As we have stated above, defendants first made known their interest in Larain's whereabouts at the pretrial conference before the magistrate on November 21, 1979. At that time, the prosecutor told defense counsel that he did not know Larain's address and agreed to inform them of Larain's status by November 29, 1979. On December 3, 1979, defense counsel wrote to the prosecutor asking to be informed if Larain's whereabouts became known. That letter was received by the prosecutor on Thursday, December 6, 1979. The government did not supply defendants with any information concerning Larain until Monday, December 10, 1979, the first day of the trial.
When a defendant makes a request for information concerning an informant's whereabouts, the government should comply promptly, unless it asserts a privilege under Roviaro not to do so. See Roviaro v. United States, supra, 353 U.S. at 59-62, 77 S.Ct. at 627-628. In light of the clear indication that Larain's availability might be an issue at the new trial, see Ariza I, 605 F.2d at 1219-20 n. 3, and the impending trial, the government's delay in responding to defendants' request does not constitute prompt compliance.

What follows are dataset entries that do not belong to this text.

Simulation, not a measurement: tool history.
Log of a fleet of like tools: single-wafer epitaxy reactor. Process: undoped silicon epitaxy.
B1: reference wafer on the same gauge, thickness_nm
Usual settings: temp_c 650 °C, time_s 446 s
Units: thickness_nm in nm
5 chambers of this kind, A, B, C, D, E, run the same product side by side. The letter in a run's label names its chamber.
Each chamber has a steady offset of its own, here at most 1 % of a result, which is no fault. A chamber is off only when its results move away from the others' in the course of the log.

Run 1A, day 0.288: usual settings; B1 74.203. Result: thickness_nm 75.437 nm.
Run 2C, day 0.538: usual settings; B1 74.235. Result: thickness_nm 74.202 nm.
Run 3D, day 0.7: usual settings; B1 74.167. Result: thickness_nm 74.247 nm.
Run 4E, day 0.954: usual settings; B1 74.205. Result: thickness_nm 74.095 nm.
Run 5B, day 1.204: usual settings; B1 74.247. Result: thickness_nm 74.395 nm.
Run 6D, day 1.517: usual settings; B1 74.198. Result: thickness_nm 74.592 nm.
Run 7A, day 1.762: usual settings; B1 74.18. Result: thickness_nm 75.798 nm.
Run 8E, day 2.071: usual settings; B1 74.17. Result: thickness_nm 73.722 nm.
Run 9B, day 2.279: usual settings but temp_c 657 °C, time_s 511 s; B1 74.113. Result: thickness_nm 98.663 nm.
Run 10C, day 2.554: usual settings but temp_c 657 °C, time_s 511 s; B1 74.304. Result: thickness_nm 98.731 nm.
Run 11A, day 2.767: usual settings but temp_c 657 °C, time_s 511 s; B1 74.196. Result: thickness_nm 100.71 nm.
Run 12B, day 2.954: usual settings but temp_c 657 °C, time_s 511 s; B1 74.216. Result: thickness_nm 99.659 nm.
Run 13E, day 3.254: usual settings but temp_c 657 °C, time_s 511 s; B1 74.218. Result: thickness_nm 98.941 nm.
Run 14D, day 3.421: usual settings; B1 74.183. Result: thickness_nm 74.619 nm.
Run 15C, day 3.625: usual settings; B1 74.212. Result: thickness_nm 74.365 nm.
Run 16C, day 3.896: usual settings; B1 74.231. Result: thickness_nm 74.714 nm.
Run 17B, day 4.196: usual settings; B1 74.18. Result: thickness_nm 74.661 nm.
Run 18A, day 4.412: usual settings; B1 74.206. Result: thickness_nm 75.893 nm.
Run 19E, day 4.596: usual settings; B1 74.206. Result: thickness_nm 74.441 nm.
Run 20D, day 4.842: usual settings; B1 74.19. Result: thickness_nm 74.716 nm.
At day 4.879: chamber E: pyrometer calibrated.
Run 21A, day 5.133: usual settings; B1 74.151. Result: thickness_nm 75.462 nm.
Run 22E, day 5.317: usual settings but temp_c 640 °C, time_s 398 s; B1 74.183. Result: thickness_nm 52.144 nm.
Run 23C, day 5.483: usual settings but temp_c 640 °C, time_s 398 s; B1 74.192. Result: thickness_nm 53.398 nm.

In its brief, the government suggests that there was evidence that a "contract" had been placed on the life of Agent Jorge before the first trial as a result of his actions in this case, and that therefore the prosecution was properly concerned with the safety of its informant. We note, however, that the government did not make any references to the contract on Jorge at the second trial, and did not assert any privilege from providing evidence concerning Larain's whereabouts.
Although Special Agent Siebert possessed knowledge relevant to Larain's whereabouts, the government did not call him as its witness at the Petrozziello hearing. When called by the defense, Siebert revealed his accidental encounter with Larain at the Condado Holiday Inn some months before, and made a reference suggesting some knowledge of the informant's contacts with the hotel. However, at the hearing the agent never indicated, as he later would at trial, that Larain had had a nightly show at the Holiday Inn or that the informant had told him during their chance meeting that he was working at the hotel.
During the hearing, the following exchange took place:
Q. Other than what you think Jorge may have done, any other efforts that you know that were made by anybody to locate Mr. Larain within the past two years?
A. Other than by telephone to his previous home address, other than checking at the Condado Holiday Inn, no, I don't.
Q. Yet when you saw him you passed the time of day and let him go, is that right?
A. We exchanged a few comments and that was the size of it, yes.
In light of Siebert's testimony at trial that he knew Larain had worked at the Holiday Inn, it is hard to understand why this statement did not jar Siebert's memory concerning Larain's association with the hotel or provoke further questioning by defense counsel who were purportedly intent on finding the informant.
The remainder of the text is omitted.